Russia said Friday it had ordered the construction of an oil pipeline
from its huge Siberian oilfields to the Pacific Ocean opposite Japan, in a move
to boost export opportunities throughout East Asia and to the United
States.
A "system of pipelines" with an annual capacity of 80 million tonnes
would be built from Taishet in Siberia to Perevoznaya near Vladivostok and the
eastern port of Nakhodka, the government said in a statement.
Energy-thirsty
Asian rivals Japan and China have been furiously competing for several years for
access to supplies from the world's second biggest oil exporter after Saudi
Arabia.
But the 4,130-kilometre (2,560-mile) link to Nakhodka became the
preferred option earlier this year after lengthy talks with Tokyo, which has
said it would finance its construction.
No price tag was put on the project
Friday, but Russian officials have said previously it would cost some 16 billion
dollars (12 billion euros) or almost seven times the cost of the alternative
option to China.
Moscow's decision to pump its vast eastern Siberian oil
supplies towards Japan will come as a blow to China, whose energy-hungry economy
has turned it into the world's second largest oil consumer after the United
States.
Negotiations with China were complicated by environmental concerns,
with neither side able to agree on the route.
And for Russia, the Pacific
route means that besides Japan, it could supply oil to other countries in the
region, including South Korea, and even, potentially, the west coast of the
United States.
Officials in Beijing have raised the possibility that a branch
of Russia's Pacific pipeline could be diverted eventually to China, where energy
demand continues to outpace supply, but there was no mention of this in Friday's
statement from Moscow.
But in a major sweetener for Beijing, Industry and
Energy Minister Viktor Khristenko on Thursday announced that Chinese oil
conglomerate CNPC could be offered up to 20 percent of the main asset of the
dismembered Russian energy supplier Yukos.
In what would amount to a
strategic energy tie-up between Russia and China, Khristenko said China National
Petroleum Corporation (CNPC) could end up owning a significant chunk of the
assets of Yuganskneftegaz, which pumps a million barrels a day and owns 17
percent of Russia's oil reserves.
Moscow has signed agreements with CNPC
reflecting bilateral "strategic understandings" on the expansion of energy
cooperation, deemed vital to long-term economic growth in both countries, he
said.
Yukos founder Mikhail Khodorkovsky, a political enemy of President
Vladimir Putin, was a strong supporter of the China option for the eastern
Siberian pipeline. He has been in jail since October last year, facing fraud and
tax evasion charges, and his company is being dismantled to pay a massive bill
for back taxes.
Russia is also proposing to pump oil west towards the
Adriatic and ports in Albania, Croatia and Greece, and north to serve North
America via a Barents Sea port, as it strives to boost its ability to supply
rising demand in international markets.
In October Khristenko said Russia's
international oil pipelines would transport 303 million tonnes a year by 2010
and 433 million by 2020. Last year the pipeline network handled 182 million
tonnes of Russia's total exports of 223 million.

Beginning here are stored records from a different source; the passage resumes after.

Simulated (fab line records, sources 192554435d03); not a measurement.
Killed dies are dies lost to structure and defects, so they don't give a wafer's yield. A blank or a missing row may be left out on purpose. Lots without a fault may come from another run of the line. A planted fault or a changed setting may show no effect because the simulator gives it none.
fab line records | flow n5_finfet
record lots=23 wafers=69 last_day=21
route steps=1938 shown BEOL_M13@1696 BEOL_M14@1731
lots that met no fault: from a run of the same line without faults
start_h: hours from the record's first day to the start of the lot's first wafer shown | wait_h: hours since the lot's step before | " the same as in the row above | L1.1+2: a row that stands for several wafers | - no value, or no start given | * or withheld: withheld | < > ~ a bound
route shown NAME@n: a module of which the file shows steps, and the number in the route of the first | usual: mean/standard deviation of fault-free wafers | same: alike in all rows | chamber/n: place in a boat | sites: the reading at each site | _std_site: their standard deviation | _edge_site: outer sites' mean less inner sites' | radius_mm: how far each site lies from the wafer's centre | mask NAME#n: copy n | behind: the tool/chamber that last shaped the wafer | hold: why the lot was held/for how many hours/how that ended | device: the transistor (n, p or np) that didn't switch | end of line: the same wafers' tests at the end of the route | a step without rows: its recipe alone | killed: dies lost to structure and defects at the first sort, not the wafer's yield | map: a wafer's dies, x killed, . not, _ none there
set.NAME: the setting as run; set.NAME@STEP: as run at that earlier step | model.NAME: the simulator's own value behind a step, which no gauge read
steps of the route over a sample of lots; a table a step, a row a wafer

Russian production of crude
oil should reach between 550 and 590 million tonnes per year by 2020 owing to
development of resources in western Siberia and the far East, the energy
minister has said.
The state energy agency has forecast oil production will
increase by six to eight percent in 2004 from 2003 output of 421 million
tonnes.
This Agence France Presse Report was published December 31, 2004.